When coming to a stop should you brake harder or longer in traffic when coming to a stop? When I say hard I don't mean slamming the brakes of course, you get the picture... Which way would wear out the pads faster?

 

Personally, don't worry about which wears out the pads faster, worry about your safety more.

With that being said, I would opt to brake longer.... More can go wrong when you try to make your stops shorter. Hit loose gravel on road, guy in front brakes harder than you think, etc, etc.

 

Well said.

 

just very curious though which would wear the pads faster? and can someone give a good physics explanation?

 

Braking harder will wear pads quicker because more heat is generated. On a microscopic level, braking hard causes larger chunks to dig into the rotor from the pad, which fragment off in larger pieces.

 

Going by straight physics, I would think they wear the brakes the exact same. Miscelaneous things aside, if you are going 60mph, it takes a fixed amount of work/force to stop your car, becuase at a constant velocity, your car has a fixed amount of kinetic energy.

For simplicity sake, lets say it takes 60 watts of work to stop your car from 60mph. It doesn't matter if you apply more force over a shorter duration of time, or less force over a longer duration of time...

You can either apply 60 joules of energy in 1 second, or 10 joules of energy every second for 6 seconds. The end result is the same 60 watts.

 

More heat is not generated. The act of braking converts kinetic energy into heat. If you are going 60mph, and you come to a stop... There is a fixed amount of kinetic energy in the car. Slamming on your brakes, or easing the brakes, will create the same amount of heat.

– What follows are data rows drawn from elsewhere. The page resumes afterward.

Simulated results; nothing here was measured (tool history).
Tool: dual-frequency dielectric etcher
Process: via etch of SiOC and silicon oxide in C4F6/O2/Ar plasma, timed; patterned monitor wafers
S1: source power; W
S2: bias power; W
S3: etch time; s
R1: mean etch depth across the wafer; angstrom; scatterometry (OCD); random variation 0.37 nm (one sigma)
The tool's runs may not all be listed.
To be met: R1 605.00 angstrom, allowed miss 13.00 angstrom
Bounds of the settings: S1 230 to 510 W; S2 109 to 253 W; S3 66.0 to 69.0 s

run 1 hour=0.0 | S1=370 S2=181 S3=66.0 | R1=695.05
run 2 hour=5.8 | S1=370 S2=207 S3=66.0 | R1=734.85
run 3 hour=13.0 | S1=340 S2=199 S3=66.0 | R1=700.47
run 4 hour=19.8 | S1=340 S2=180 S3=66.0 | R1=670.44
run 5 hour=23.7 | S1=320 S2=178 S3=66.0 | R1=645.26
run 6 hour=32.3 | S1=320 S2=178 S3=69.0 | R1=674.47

In a simple sense, saying braking harder will create more heat, is like saying you can control your caloric intake, by controlling how fast you eat your meal.

 

Okay, let me clarify, the temperature will be higher, a longer lighter braking will allow more heat to be dissipated

 

I'd disagree with that too. If you go down a hill, the brakes will cool better (ie not fade), if you brake, then coast, brake, then coast... Rather than lightly riding the brake the whole way down... At least it seems like it anyways...

 

This is not true in the case of friction however, because you can ideally stop something without wearing either surface because energy is transfered on the atomic level and dissipated, a slower brake will allow for more of this to occur. If you jam on the brakes, not only is dissipation occuring on the molecular level, the microscopic rough surface also comes into play more. Its the same thing as on the tires when you slam on the brakes and leave skid marks, but when you slowly apply the brakes, you don't leave as much rubber behind

 

I think you'll agree with me that the same amount of work is done whether you slam on the brakes or come to a stop slowly, but one takes longer so it has a longer period to dissipate heat, so the brakes never reach as high of a temperature. Its like if you went to the track for 1 hour and did alot of hard braking, you could cook your brake fluid it gets so hot, but if you drive around all day, you'll do more work with your brakes, but since its over a longer period of time, you'll never reach the same temperatures

 

What are you talking about? The definition of friction between two surfaces moving relative to each other, is the conversion of kinetic energy into thermal energy.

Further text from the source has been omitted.